Tesco used more than 59,000 tonnes of palm oil in its own label products across its global operations last year, latest figures show.
The volume is up 50% on its 2017 reported figure of 38,500 tonnes, according to stats published by the Roundtable on Sustainable Palm Oil.
The supermarket said it had only recently concluded a review of the palm oil used in its products globally. So while the 2017 figure reflected UK volumes and some international business, the 2018 figure showed the palm oil footprint of the entire Tesco group - including its international businesses and Booker, which it acquired last year.
Three-quarters of the palm oil in Tesco own brand products is now responsibly certified by the RSPO, leaving about 14,000 tonnes grown by potentially unsustainable suppliers, the figures suggest. Tesco said it aimed to use 100% certified sustainable palm oil across the group by 2020.
Sainsbury’s also reported higher volumes of palm oil in its own-brand products last year. It used 14,900 tonnes in 2018, RSPO figures show, compared with 11,400 tonnes in 2017. The supermarket attributed the growth to its acquisition of Argos in April 2016.
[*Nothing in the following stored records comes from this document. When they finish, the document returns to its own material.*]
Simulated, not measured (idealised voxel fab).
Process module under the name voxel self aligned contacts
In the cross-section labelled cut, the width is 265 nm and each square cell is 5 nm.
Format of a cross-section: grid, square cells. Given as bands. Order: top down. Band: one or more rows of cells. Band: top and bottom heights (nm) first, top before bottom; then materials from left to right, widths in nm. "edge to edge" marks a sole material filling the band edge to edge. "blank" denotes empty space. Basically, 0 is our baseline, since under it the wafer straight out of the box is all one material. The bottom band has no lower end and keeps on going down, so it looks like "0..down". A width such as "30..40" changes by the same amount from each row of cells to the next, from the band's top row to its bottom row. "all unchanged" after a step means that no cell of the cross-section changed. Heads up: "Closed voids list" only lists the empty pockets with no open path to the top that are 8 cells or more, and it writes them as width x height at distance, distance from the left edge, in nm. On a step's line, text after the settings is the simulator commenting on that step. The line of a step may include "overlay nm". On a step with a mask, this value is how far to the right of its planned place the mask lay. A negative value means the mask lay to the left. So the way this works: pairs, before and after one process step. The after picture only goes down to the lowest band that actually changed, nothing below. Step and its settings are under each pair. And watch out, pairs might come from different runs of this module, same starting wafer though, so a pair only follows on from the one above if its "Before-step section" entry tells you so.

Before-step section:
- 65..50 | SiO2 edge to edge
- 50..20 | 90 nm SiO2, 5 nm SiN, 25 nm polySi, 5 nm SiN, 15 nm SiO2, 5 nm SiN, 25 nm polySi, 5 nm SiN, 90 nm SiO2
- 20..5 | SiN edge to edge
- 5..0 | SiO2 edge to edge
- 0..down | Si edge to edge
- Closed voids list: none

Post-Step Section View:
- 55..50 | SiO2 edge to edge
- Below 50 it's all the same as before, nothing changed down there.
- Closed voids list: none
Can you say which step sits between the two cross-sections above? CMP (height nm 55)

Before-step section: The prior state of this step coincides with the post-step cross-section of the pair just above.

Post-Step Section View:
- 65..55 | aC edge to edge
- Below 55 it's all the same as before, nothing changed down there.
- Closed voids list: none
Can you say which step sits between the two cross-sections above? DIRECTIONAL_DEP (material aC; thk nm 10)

In contrast, Morrisons cut the use of palm oil in its products by more than half. It declined to comment. The release of the new figures comes as Greenpeace this week claimed even sustainably branded palm oil was a misleading concept, after finding evidence RSPO members were linked to a series of Indonesian forest fires this year.
Greenpeace UK head of forests Richard George said the amount of palm oil used by UK supermarkets was “unacceptable”.
“To save Indonesia’s rainforests, companies like Tesco need to use less palm oil and make sure every drop comes from responsible growers that are protecting forests,” he said.
Richard Walker, MD of Iceland Foods - which has pledged to remove palm oil entirely from its own label products - said better transparency and auditing meant supermarkets were “beginning to understand their consumption better”.
It was “down to each retailer to make their own ethical decision” on palm oil, he added, though he stressed grocery still needed to reduce its reliance on it. “A little bit of sustainable palm oil in a few products would be fine. But it’s become the vegetable oil of default because it’s cheap and high-yielding. As a result the pendulum has swung and we’ve gone all-in to palm oil, whereas we need to be a bit more diverse and balanced.”
RSPO rejected Greenpeace’s claims, arguing the NGO had “misunderstood the methods and tools” it used to monitor members’ production methods.